Stealing Lincoln’s Body by Thomas Craughwell

My wife was working this weekend, and I ended up spending all my time sitting in my sunroom engrossed in Thomas Craughwell’s excellent book Stealing Lincoln’s Body.

Lincoln's hat sass.

The text is a spare, compelling account of a bizarre 1876 attempt to hold Abraham Lincoln’s remains for ransom. The details of the heist itself aren’t enough to support a 200-page book, so Craughwell uses it to frame a vivid picture of America in the second half of the 19th century. He covers the crisis of counterfeited money following the Civil War, nativist Protestant resentment toward Irish Catholic immigrants, corrupt Chicago politics, and the development of the Secret Service. All these threads wind their way through the narrative of what happened to the remains of Abraham Lincoln. This is an eerie, haunted story that is sure to stick with me for a while. A fun read.

Here are some tidbits gleaned from the text. Do not bother to question them.

-The heist was a poor attempt by a ring of Chicago counterfeiters to secure a pardon for an imprisoned business partner, along with $200,000. They planned to break into Lincoln’s loosely-guarded monument in Springfield, IL, and remove his casket from the marble sarcophagas it had been placed in 11 years earlier. The grave-robbers managed to break in and had started to remove the casket from the sarcophagas when they were discovered. The entire endeavor had been amateurish and ill-advised; the kidnappers’ litany of mistakes would be more humorous if they hadn’t come so close to successfully desecrating Lincoln’s remains.

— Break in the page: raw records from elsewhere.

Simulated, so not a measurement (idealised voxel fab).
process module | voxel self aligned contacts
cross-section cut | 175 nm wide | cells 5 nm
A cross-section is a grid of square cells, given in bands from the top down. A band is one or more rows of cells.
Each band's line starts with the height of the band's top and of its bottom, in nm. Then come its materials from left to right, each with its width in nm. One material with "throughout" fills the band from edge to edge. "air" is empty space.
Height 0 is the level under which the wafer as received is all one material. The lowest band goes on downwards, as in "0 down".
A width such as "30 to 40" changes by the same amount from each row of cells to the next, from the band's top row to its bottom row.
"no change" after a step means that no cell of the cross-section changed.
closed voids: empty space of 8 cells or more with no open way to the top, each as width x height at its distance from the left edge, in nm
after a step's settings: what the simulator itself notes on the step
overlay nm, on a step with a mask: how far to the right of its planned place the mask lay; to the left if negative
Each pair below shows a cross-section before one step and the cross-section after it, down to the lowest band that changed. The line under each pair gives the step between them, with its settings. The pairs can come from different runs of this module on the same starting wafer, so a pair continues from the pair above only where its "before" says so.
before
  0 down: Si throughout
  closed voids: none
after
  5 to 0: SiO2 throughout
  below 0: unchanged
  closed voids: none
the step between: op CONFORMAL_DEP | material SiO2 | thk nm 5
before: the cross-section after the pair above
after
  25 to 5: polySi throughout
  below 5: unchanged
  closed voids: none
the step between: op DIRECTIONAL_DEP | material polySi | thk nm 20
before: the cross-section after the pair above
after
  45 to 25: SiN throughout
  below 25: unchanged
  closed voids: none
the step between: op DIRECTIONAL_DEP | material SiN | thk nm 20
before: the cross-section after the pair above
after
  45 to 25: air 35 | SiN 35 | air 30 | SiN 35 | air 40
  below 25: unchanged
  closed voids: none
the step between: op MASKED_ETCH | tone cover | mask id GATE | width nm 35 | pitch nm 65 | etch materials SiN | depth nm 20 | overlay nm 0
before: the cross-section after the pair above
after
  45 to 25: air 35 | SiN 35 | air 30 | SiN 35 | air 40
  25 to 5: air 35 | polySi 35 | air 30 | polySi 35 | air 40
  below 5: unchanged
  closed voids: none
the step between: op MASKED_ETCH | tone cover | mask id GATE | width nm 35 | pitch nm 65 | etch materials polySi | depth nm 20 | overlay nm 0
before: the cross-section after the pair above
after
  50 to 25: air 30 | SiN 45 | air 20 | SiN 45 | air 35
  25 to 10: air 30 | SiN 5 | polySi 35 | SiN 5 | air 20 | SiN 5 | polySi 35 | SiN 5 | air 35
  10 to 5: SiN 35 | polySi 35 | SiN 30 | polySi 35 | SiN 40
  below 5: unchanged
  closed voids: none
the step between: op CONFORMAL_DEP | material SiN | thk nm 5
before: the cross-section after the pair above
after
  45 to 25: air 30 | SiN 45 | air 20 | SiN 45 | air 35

-A parallel scheme to kidnap the bones of Chex, Lincoln’s cat, failed when it was revealed that Chex was still alive, and was also not a cat at all, but Lincoln’s human son Robert.

-If Lincoln’s grave desecrators were alive today, they’d be blown away by our iPods and HDTVs. Then they’d go and desecrate Gerald Ford.

-The hero of Craughwell’s story is a man named John Carroll Power, the original custodian and self-appointed guardian of the Lincoln Monument in Springfield. Traumatized by the break-in, Power dedicated himself for the remainder of his life to protecting the remains of the Lincoln family.

-In a interesting historical curio, it is believed that President Andrew Jackson was never buried. Rather, he ascended into heaven on a cloud powered by Manifest Destiny where he punched St. Peter in the crotch to gain admission.

-Sometimes Abraham Lincoln watches me when I take baths.

-As a result the chaos following the break-in, and the ongoing structural problems of the monument itself, Lincoln’s coffin was kept in the corner of the monument’s basement under a pile of lumber for several years. Power and several trusted associates later secretly buried Lincoln’s remains in a shallow corner of the basement for several more years until a more suitable solution could be found.

-Barack Obama is also from Illinois, and is also good at giving speeches, and is also the greatest president since Lincoln or FDR, whichever one came later. I am an editor at Newsweek magazine.

-Troubled by fears that their efforts to protect Lincoln’s remains had failed, Power and several others took it upon themselves to actually open the coffin to positively identify the body in 1887. Later, in 1901, just before Lincoln was lowered to his final resting place, the coffin was opened for a final time. In both instances, onlookers were started at the remarkable preservation of Lincoln’s body (the result of the heavy embalming efforts utilized for the month-long funeral procession from Washington to Springfield back in 1865). His face was immediately recognizable, though the color of his skin had darkened as a result of the shattering of his skull. The men remarked that it was like looking at a bronze bust of Lincoln rather than the man itself. After the viewing in 1901, the lead coffin was sealed shut once again, placed in a cedar casket, and lowered into a concrete-sealed tomb below the monument where he has lain ever since.

-Dairy Queen’s Blizzard flavor of the month for July is Lincolndust.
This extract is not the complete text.